Harm – Cadaver Christi
The real way to be a reviewer is to assume that nothing is free. No one gets a promo. Everyone must pay mall prices. There are no buddy hookups, freebies from the cutout bin, and you have a budget that’s commensurate with that which the average 15-27 year old can field. It doesn’t matter that the wiper blades for your Lexus cost more than even an album from overseas; the question is what your audience can afford. Your readers. And knowing that they have finite money and time, what’s worth spending it on for them? Music is a zero-sum game. If you can buy only five CDs a month, you want to buy the best five possible. All of this is what was once called common sense, apparently, but now is voodoo quantum dark energy esoteric witchcraft knowledge to most people. That being said, I’m sure the guys in Harm are nice people but this album is dismal. It’s bog-standard Swedish-style mid-paced death metal with every cliche of bad metal involved, including the highly derivative riffs, emphasis on vocals as lead instrument (a fatal failure for metal bands), plodding pace and lack of melodic or structural development. Avoid unless you’re so average that anything else is over your head.
Xysma – First and Magical
Starting life as a Carcass clone, Xysma have progressively been perverting that band’s Symphonies of Sickness formula into becoming a more accessible “rock” product through perceptively mainstream blues and psychedelic moments as well as the “angsty” sounds of then “nu” radio hit band Helmet. With liner notes claiming The Beach Boys as an influence, it all comes together as a light-hearted parody of underground metal through the juxtaposition of “happy” and “trippy” moments amidst blasting death/grind fare and two-note groove riffs. Arguably the first death n’ roll band, Xysma could be held responsible for the mainstreaming of death metal through the use of elements the genre at that point have fully filtered out of its sound. While I don’t think the band meant any harm with this release, it has nothing to offer except “light-hearted fun” and seems like a bizarre interim period between their old Carcass-influenced sounds and the Helmet style they would adopt on their next album Deluxe. Similar to what Tiamat and Entombed did, Xysma saw the potential for material gain in emphasizing grooves and so got rid of the vestigial underground baggage to embrace commercialization.
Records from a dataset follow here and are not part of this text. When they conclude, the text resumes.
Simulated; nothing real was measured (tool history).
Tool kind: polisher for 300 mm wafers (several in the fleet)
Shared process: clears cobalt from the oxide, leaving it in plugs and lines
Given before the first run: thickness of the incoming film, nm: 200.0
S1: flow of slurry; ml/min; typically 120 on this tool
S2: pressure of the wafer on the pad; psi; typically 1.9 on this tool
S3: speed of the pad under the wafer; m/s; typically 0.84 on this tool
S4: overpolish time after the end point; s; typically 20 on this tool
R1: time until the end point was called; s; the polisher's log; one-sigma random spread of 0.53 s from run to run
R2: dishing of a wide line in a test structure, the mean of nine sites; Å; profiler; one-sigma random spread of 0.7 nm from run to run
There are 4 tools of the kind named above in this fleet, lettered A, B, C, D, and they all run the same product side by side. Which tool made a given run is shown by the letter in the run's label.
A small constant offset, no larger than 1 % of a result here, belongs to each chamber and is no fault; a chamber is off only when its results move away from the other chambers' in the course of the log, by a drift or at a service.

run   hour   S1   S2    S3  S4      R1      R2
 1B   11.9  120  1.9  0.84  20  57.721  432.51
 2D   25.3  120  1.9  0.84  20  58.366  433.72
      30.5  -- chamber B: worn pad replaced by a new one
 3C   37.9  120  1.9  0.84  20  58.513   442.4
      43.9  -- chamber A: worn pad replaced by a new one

Inquisition – Obscure Verses for the Multiverse
Inquisition has been a constant within the American metal scene for over a decade, churning out albums that differ little in quality from one another, though with still enough distinction to be recognizably different. The band’s latest release, Obscure Verses for the Multiverse, is a continuation of the band’s recognizable style.
On this album, the band further perfects its rendition of the rock-influenced black metal genre, with many similarities to bands such as Satyricon or Marduk. Rather than a connected narration binding each song together, tracks are riff composites that sacrifice atmosphere for chaos and disorder. In compensation, riffs utilize ornamentation such as harmonics, bends, and minor chord strums in order to retain interest as drums blast away incessantly. This succeeds for approximately 30 seconds before the listener realizes that he could derive the same effect by shaking a glass container of marbles as a phone rings in the distance, simultaneously entertaining and a source of exercise.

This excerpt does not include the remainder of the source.